Test patterns usually come in sharp contrasty B/W where the files are set up to occupy the full histogram. Hang on a minute, I’ll see if I can set up an illustration...

[andylynn]

This is your original photo. Look at the graph on the upper right. This is the histogram. The bottom (X) axis represents all the values that could be in a JPG image, from darkest on the left to lightest on the right. The Y axis (the height at any point in the chart) is the number of pixels, relatively speaking, that have that value. See how it's all clustered in the center? That means that your image is all in the middle grays range. There is no black or white in the image, only shades of gray that are mostly in the range of 25%-75% of the available brightness.

 

 

The above shot should look flat and not contrasty. You should be able to see, by comparing the dark areas in the photo to the dark border around it (which is a dark gray but not completely black) that the image lacks strong darks, and by comparing to the light of a blank web page (just fire up a new browser window and drag it over the image so you can compare white space to your photo) that there are no strong brights. If you don't see this - if the image above looks like it has strong contrast - you have to adjust your screen.

 

Here is one possible edit:

 

 

The above image has stronger contrast. It's not meant to be ideal, but it shows how the histogram works.

 

What I did in that one was to just use the Curves function to spread your gray values over more of the histogram. The lower right hand chart is the curve for All (we're not looking at r/g/b values individually because I've simplified it by turning on Black & White). The Curves function (here in its simplest b/w form) processes the image by running the brightness of each pixel through a mathematical translation. The X axis is the input for the translation and the Y axis is the output. See how the little circle on the top (which is a control point) lines up on the X axis at about the same point as the right side of the curve in your original histogram? And on the Y axis you can see that it aligns with white. What this does is to take that spot on the histogram, which is where your brightest grays were, and turn them white. Similarly the control point on the bottom is turning your darkest grays black. Because the line between them is a straight line, all the values between them will be translated linearly (evenly spaced). It could be made into a curve, which I could use to correct the contrast in the darks and lights with more fine control, but that's more advanced than I want to get.

[Ed_Ingold]

Briefly, my b/w prints result either from a converted color file,

If scanning and printing B&W film is challenging, printing B&W from color negatives is an order of magnitude more difficult. Without special treatment, the results are flat even with properly exposed film.

 

The simplest approach in the digital age is to optimize each color separately in Levels, as shown for B&W above. Still in RGB mode, it helps to apply color filters, much as you would do to improve contrast when shooting B&W. Lightroom makes it easy, offering several B&W conversion profiles.

[PaulWhiting]

Test patterns usually come in sharp contrasty B/W where the files are set up to occupy the full histogram. /QUOTE]

 

So, in other words, the histogram's author has already done our work. The histogram is complete, it doesn't need any tweaking. Maybe I don't need fresh ink.
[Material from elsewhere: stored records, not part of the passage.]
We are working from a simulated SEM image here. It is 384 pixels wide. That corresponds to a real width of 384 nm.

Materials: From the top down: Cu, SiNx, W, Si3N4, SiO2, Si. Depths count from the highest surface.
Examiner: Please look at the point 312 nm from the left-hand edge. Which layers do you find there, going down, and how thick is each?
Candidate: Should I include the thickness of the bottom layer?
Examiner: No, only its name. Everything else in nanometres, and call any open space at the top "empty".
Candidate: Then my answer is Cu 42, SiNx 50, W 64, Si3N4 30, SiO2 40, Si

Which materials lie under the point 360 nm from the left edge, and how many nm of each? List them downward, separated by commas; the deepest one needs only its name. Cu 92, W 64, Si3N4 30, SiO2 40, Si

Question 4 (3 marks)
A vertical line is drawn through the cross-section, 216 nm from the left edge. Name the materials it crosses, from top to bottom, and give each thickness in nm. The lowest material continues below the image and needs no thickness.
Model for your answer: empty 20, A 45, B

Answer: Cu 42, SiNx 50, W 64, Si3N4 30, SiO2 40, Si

Edited December 19, 2019 by PaulWhiting

[PaulWhiting]

Andy,

 

Your explanation of how to tweak the histogram is very clear... thanks. I think that's what I've been doing, yet "the proor is in the print" and my prints have still been flat. Maybe Ed's suggestion to optimize each color separately would help (thanks for jumping in, Ed!).

Edited December 19, 2019 by PaulWhiting

[PaulWhiting]

Ed,

 

Actually I'm not converting color negatives to b/w (I've heard that can get real complicated), I mean converting color files from a camera to b/w. Sorry, perhaps I wasn't clear.

 

(OT, and warning for thread drift): By the way, do you have a stand-alone Lightroom, or do you subscribe, or ... ? I really need to get with the program and learn that app. )

[PaulWhiting]

Wait a minute... I haven't tried optimizing curves for the three colors yet... because that doesn't deal with flat prints from scans of b/w negatives. Keeping that in our discussion tells me I'd like to have one procedure for both scans 1) b/w negatives and 2) conversion from color digital (camera) files.

[Ed_Ingold]

I subscribe to the Creative Cloud Suite. I use Lightroom more than Photoshop, but the latter is best for precision in editing and printing. Besides PS and LR, I use InDesign, Premiere Pro and Acrobat on a daily basis.

 

Contrast and tonality of color conversions from digital images or slides are generally improved with filter emulations (channel manipulation). Lightroom has a comprehensive list of profiles for that purpose, and is completely non-destructive.

[andylynn]

But if the negative you scanned was b&w, you don’t gain from working with channels. You can take a white balance and then turn on b&w mode.

[Ed_Ingold]

But if the negative you scanned was b&w, you don’t gain from working with channels. You can take a white balance and then turn on b&w mode.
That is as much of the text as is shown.